US cotton production projected to increase 12% in 2017

US cotton output this year is forecast at 19.2 million bales, nearly 12 per cent above the final 2016 estimate, according to USDA’s initial projection for the 2017 crop. Based on the Prospective Plantings report, 2017 cotton area is estimated at 12.23 million acres, 2.2 million acres above 2016, due to higher prices of cotton relative to competing crops.

Area for both upland and extra-long staple (ELS) cotton is forecast to expand in 2017. For the upcoming season, upland acreage is projected higher in each of the Cotton Belt regions. Based on Prospective Plantings, the Southwest upland area is estimated at 7.4 million acres, above last year’s six million acres and the second highest since the early 1980s. The Southwest is forecast to account for 62 per cent of the upland area in 2017, slightly above last season’s 61 per cent. Cotton acreage in the Southeast is expected to approach 2.5 million acres in 2017, nearly 14 per cent above last season but equal to the 5-year average.
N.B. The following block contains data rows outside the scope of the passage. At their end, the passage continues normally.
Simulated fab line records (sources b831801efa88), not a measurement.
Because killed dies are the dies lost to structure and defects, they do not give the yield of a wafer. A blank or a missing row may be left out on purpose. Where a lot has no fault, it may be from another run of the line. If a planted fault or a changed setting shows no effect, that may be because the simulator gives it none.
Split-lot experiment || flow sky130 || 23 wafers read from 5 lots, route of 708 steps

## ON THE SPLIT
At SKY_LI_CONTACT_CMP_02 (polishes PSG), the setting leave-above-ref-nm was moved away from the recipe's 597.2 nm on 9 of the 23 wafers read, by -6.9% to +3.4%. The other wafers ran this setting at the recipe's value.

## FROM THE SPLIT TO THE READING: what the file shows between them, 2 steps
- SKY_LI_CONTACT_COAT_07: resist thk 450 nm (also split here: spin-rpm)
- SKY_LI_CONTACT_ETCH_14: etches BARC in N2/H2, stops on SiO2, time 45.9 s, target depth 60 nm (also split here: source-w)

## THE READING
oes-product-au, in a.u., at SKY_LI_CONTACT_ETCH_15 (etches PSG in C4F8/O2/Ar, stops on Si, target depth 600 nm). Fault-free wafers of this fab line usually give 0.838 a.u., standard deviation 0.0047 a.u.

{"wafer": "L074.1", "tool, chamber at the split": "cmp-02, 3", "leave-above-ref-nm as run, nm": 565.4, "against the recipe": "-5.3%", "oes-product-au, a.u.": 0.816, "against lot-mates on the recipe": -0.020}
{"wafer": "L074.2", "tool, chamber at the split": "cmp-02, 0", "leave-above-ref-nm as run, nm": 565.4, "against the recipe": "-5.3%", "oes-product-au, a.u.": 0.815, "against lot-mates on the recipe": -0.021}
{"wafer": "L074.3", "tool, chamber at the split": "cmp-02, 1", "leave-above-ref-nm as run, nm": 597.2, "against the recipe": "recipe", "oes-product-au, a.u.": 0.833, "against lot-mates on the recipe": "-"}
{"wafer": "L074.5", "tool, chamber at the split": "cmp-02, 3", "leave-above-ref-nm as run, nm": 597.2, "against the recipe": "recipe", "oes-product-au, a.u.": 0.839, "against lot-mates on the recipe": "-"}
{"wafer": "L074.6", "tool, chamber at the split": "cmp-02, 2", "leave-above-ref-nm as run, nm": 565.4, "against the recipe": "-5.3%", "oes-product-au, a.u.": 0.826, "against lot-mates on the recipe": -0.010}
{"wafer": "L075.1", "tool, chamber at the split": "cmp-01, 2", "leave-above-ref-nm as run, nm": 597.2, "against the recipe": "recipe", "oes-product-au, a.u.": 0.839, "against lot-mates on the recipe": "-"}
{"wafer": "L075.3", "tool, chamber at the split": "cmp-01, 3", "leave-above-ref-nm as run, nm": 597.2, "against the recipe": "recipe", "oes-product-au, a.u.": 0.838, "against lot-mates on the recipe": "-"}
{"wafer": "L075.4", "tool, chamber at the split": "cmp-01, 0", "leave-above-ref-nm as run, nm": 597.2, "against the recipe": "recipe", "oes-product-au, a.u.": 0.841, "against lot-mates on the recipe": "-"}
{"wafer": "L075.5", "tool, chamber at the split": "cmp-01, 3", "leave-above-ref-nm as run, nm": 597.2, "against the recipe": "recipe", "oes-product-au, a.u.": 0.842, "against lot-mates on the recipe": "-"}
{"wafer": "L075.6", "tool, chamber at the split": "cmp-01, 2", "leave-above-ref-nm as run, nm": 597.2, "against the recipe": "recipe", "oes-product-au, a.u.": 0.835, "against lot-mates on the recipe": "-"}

In the Delta, 2017 cotton area is forecast to increase for the second consecutive season to 1.8 million acres as acreage returns to near the 10-year average. The Delta is expected to account for 15 per cent of the US upland acreage in 2017, similar to the previous season. In the West, improved irrigation supplies for the 2017 spring-planted crops—in addition to favourable prices—are expected to boost cotton area there. ELS cotton remains concentrated in the West, where over 90 per cent of the 232,000-acre total is expected to be planted in 2017. California will continue as the dominant ELS-producing state, contributing 190,000 acres of the total.

As of early May, moisture conditions across the Cotton Belt are more favourable this season, although parts of the Southeast have experienced some dry conditions, the Economic Research Service of the US department of agriculture (USDA) said in its latest ‘Cotton and Wool Outlook’ report.

US cotton harvested area for 2017 is projected at nearly 11.4 million acres, 20 per cent above the 2016 estimate of 9.5 million acres. The national yield is projected at 810 pounds per harvested acre and is based on the 2012-16 crop average yields, weighted by region. The initial US yield estimate is below last season’s final estimate due to the proportionally larger increase in lower-yielding Southwest acreage in 2017.

Meanwhile, US cotton demand (mill use plus exports) in 2017-18 is forecast 2 per cent lower at 17.4 million bales, as reduced exports account for the decline. US cotton mill use for 2017-18 is estimated above 2016-17 at 3.4 million bales, supported by demand for US cotton textile product exports.

Cotton stocks are forecast at 5.0 million bales on July 31, 2018, the highest since 2008-09. However, the 2017-18 stocks-to-use ratio (29 per cent) is forecast between last season’s 18 per cent and 2015-16’s 30 per cent. Based on these initial supply and demand projections, the 2017-18 US upland farm price is expected to range between 54 cents and 74 cents per pound. At the midpoint of the range, the farm price would be 5 cents below the 2016-17 estimate of 69 cents per pound.